Q: Why do you hate iPads?
A: Let me be clear I do not hate iPads. I have stated in the past that I do not like iPhones, and I was not a fan of the Apple Pencil. But I really like iPads. They are better than Android, Chrome OS, and Windows tablets in almost every way. I have an iPad Air 2 on my desk that I use for my daily driver. It also feels like App developers on the Apple iOS ecosystem (now iPad OS) build for the iPad first. The apps seem better polished and refined.
It's possible that as much as I keep trying to get out of Apple's Walled Garden, I will likely be using an iPad for a long time. In fact I am eying an iPad Pro 2020 edition for my next tablet. I am even warming up to the Apple Pencil as the technology matures. So in reality I am still in the middle of the walled garden.
Q: Why do you hate iPhones?
A: I don't, in fact the iPhone 3GS is one of my favorite phones of all time. My problem is with the app developers. It feels like apps are designed for the iPad first. The iPhone apps seem rather lacking in comparison. The same apps on Android are designed better.
Q: Why do you hate Apple? Macs?
A: I don't hate Apple or Macs, In fact for the longest time I was an Apple fan boy. What caused some Mac-using creators to switch to PCs was a migration of resources at Apple. Apple started development on major updates to the iOS operating system and devices. Mac development was slowed. From 2013 to early 2015 Apple didn't upgrade the MacBook Pro, iMac, and Mac Mini Lines. The same happened with the Mac Pro line between 2013 and 2019. Apple also started making their Macy unrepairable.
It was the same with Mac OS X. It felt like they stopped improving and developing OS X at Mavericks. They just kept adding iOS like features and their Metal graphics engine.
I also have problems with Apple's professional apps. They seem to have tossed users workflows to the side in favor of their own workflows. It makes it harder to be creative when you can't work the way you want.
In 2014 I began migrating from the Mac platform to Windows. Not because I hated Apple per say, but at the time it felt like the Mac users were being abandoned for iOS based devices.

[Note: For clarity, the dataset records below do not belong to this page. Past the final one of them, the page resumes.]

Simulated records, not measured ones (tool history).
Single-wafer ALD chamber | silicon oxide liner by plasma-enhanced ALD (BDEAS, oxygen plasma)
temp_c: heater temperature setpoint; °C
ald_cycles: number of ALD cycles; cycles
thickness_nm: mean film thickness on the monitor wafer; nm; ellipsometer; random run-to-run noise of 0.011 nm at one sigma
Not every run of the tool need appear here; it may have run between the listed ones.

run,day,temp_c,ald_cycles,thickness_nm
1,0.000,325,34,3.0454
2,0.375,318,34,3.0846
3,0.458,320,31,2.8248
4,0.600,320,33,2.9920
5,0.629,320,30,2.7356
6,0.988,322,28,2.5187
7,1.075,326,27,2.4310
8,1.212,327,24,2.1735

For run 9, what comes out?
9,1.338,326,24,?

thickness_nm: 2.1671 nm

Q: Do you have any Apple products?
A: Yes, I own an Apple iPad Air 2 that I use for reading books and research. I own a 2012 MacBook Pro, and a 2005 PowerMac G5. Both of the Macs are still in good shape, and fully functional. I keep them around for legacy projects.
Conclusion
So, no, I do not hate Apple, Macs, iPhones, or iPads. I just felt that I needed to change platforms to maintain my creativity. Apple has changed into a device company that also makes expensive computers. Their computers are still great. For me it's just a parting of philosophies.